Richard Sauers' A Succession of Honorable Victories (published by Morningside, and I believe OP) is a wonderful history of the Burnside Expedition and one of my favorite Civil War books. It inspired me to get a hold of a copy of one of his later works titled The Devastating Hand of War: Romney, West Virginia, During the Civil War (Gauley Mount Press, 2000).
At 94 pages of text, the book is a brief overview of the military events surrounding Romney, West(ern) Virginia, a small town located in the valley of the S. branch of Potomac River around 40 miles west-northwest of Winchester. Romney was strategically important as its location near the B&O railroad and Chesapeake & Ohio canal made the town a prime jumping off point for raids upon those important Northern supply and transportation entities. It was fought over and occupied by both sides numerous times.

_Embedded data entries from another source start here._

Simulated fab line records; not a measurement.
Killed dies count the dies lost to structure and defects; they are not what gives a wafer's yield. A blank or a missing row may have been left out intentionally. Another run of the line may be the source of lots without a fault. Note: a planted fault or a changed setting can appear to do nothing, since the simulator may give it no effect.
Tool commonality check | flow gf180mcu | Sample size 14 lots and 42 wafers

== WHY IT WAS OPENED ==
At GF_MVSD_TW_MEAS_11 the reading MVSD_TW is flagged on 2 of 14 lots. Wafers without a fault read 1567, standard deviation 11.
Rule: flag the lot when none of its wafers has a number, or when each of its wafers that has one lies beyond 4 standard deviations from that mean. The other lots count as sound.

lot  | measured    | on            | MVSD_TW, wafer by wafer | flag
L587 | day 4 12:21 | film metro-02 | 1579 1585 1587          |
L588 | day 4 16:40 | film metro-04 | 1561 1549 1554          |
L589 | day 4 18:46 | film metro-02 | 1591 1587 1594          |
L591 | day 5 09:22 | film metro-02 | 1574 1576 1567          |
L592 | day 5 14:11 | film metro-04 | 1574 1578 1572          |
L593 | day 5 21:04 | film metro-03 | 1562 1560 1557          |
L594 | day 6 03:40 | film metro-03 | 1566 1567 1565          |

Guerrilla warfare was also common to the region, and Sauers covers it all, but probably not with the depth desired by the more demanding students of the military aspects of the Civil War. The numerous articles by the Haselbergers (Fritz and Mark) published in the West Virginia History journal cover the various battles, skirmishes, and raids in much more detail and often include some very nice maps [curiously, none of these articles were consulted by Sauers, who did rely heavily in places on other secondary sources like Thomas Rankin's Stonewall Jackson's Romney Campaign, which I haven't read but was reviewed by Brett on his blog]. The maps in Devastating Hand of War allow you to locate various geographic points (and there is a nice sketch of the Romney environs), but many locations described in the text cannot be found on the maps provided and none trace troops movements, so it helps to have other sources handy so it all doesn't become a numbing blur.
A concluding chapter includes a brief assessment of the war's damage to the civilian population, but the study's overwhelming focus is military and it can certainly be recommended on those grounds. It should also be mentioned that all royalties from the sale of the book go to a worthy cause--the Fort Mill Ridge Foundation to preserve the fortifications there and maintain the museum.